Typographic Conventions

Typographic Conventions

Murray Maloney

Our typographic conventions are a bit less traditional than the overall composition of the book. Our goal is to make the reading experience easier for you by subtly emphasizing more important material, while de-emphasizing content that is less central, yet still relevant. For example, we emphasize the definition of terms and discussion of organizing principles while we de-emphasize editorial asides and parenthetical references.

These formatting choices are intended to facilitate cognitive uptake. Where colored text is used, we chose dark colors to maintain contrast, while still offering subtle visual cues.


Definition of term. A sentence or paragraph in which a term is formally defined. The subtle underline color is Silver, a CSS built-in. Hover effect is to black underline the definition and embolden the term.

Editorial content: In which the authors and editors discuss the book as a book, cross-references and way-finding, and the editorial process; or, ruminations upon matters quite apart from the topic of the book itself; material that won’t be on the quiz; such as, for example, this sentence, or this entire section for that matter. Hover effect restores text opacity.

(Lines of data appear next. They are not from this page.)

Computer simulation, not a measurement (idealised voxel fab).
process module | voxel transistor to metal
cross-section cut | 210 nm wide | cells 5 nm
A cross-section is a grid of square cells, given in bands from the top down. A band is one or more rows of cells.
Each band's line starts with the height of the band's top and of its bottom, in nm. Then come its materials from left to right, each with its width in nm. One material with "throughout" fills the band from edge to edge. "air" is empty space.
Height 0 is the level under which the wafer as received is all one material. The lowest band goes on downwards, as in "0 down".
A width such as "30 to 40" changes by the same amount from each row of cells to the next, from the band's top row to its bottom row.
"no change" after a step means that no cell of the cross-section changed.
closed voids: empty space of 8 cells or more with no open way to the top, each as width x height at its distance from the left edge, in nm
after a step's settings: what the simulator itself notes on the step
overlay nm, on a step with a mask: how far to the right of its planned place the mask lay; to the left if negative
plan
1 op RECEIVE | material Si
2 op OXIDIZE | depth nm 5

Organizing principle. Alphabetic ordering is an organizing principle. The text color is #004400, a dark green. Hover effect is bold text.

Parenthetical content: Typically used for asides, such as references to related material. (For a broader discussion of this topic, see: Activities in Organizing Systems.) Hover effect restores text opacity.

Statement. A topic sentence, or a richly semantic sentence or paragraph. Often, these are pithy sentences that might otherwise be overlooked, or hard to re-discover. The text color is Indigo, a CSS built-in. Hover effect is bold text.

Hypertext Links

To reduce the strain on our readers’ eyes, we have chosen to tone down all the glaring links we normally encounter. Rather than employing the typical blue underlined links that scream for attention, our links are presented in a darker, maroon color, without underline. Again, we hope that this will reduce distraction and facilitate cognitive uptake. The link color is #840024. a maroon. The hover effect restores the link to blue, underlined text to assure the gentle reader that this is, in fact, a hypertext link.Hover over a link to see the title of the target. Following are examples of some link types; other link types follow the same pattern.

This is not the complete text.